Vandal had splattered it with red paint
By Paula Katinas
Brooklyn Daily Eagle
A statue of Jesus Christ that a vandal had covered with red paint last month is back in the garden outside Saint Anselm Catholic Church in Bay Ridge and parishioners are saying prayers of gratitude.
“We were very lucky that the paint came off,” Dan Texeira, president of the St. Anselm Parish Pastoral Planning Council, told the Brooklyn Daily Eagle on Wednesday. “We thought the paint had soaked through and ruined the statue. We thought we would have to commission a new statue. But we hired a company that specializes in statue restoration and they were able to clean the paint off,” he said.
The statue was returned to its perch over looking the corner of 82nd Street and Fourth Avenue a few days ago.
If the parish had to commission a new statue, it would have costs thousands of dollars, Texeira said.
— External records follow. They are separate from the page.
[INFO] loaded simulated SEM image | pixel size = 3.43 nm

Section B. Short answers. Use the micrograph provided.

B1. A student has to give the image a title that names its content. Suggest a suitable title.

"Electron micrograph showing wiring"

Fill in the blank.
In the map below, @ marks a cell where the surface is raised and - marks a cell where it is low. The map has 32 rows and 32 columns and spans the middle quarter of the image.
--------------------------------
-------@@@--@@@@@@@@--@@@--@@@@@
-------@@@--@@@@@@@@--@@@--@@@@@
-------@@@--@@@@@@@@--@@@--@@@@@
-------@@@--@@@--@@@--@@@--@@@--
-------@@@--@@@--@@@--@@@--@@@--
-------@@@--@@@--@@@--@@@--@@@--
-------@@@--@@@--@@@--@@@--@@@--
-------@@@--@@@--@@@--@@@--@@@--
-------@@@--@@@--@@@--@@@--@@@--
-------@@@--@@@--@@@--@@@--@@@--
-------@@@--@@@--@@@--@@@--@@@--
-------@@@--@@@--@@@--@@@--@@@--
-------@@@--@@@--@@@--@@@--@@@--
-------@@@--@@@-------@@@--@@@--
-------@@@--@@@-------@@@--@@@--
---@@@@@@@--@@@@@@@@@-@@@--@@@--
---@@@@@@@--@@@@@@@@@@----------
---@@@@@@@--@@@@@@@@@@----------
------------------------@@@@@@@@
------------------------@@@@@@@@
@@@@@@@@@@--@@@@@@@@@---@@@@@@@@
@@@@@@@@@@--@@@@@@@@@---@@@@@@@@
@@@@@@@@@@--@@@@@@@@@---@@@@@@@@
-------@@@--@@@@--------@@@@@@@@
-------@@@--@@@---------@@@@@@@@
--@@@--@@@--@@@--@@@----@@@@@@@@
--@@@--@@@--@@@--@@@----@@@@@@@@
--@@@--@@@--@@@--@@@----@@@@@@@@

The depiction Jesus at the crucifixion was one of two statues outside the church at 356 82nd St. that were vandalized in a crime spree of Bay Ridge religious institutions that took place during the early morning hours of July 30.
Police said the suspect also poured red paint on a statue of the Virgin Mary. The company hired by the parish was also able to remove the paint from that statue, Texeira said.
Cops at the 68th Precinct arrested a suspect, Christopher Papadimtropoulos, 55, the day after the incident.
As the Brooklyn Daily Eagle reported, the suspect allegedly hit four churches and a private school during the vandalism spree. In addition to the damage discovered at St. Anselm Church, the word “No” was found spray painted at the front entrance of the Bay Ridge Jewish Center, at 405 81st St., and on the front wall at a Lutheran church on Ridge Boulevard. The word “on” was spray painted near the entrance of Bay Ridge Prep, a private school at 7420 Fourth Ave.
At the fifth site, Holy Cross Greek Orthodox Church, at 8401 Ridge Boulevard, red paint was discovered on six of the church’s doors, on a flagpole on the front lawn, and on the cornerstone of the church.
As in the case of St. Anselm, the targeted religious institutions and the school cleaned up the vandalism.
US Rep. Michael Grimm (R-C-Bay Ridge-Dyker Heights-Staten Island) who represents the neighborhood, said he’s not surprised the churches and the school quickly got over the shock of the vandalism, cleaned up, and moved on. “There’s no question that Bay Ridgeites are known for their strength and resiliency. After an attack on our faith, the community comes together. And we move on from it very quickly,” he said.
The cleanup effort “sends a message that attacks like this won’t hurt us in the long run,” Grimm said.
The statues outside St. Anselm Church aren’t just meaningful to the parishioners, but are treasured by the community as a whole, Texeira said. “We often see people walking by on their way to work, stop for a minute, say a prayer by the statue, and move along. People missed the statues when they were gone,” he said.
Grimm, who held a press conference outside St. Anselm Church with state Sen. Marty Golden (R-C-Bay Ridge-southern Brooklyn) and Assemblywoman Nicole Malliotakis (R-C-Bay Ridge-Staten Island) the morning after the incident to condemn the vandalism, said he was shocked to see the statue of Jesus Christ covered with red paint. “It hit me more on a personal level than I thought it would. It almost brought a tear to my eye,” said the congressman, who is Catholic.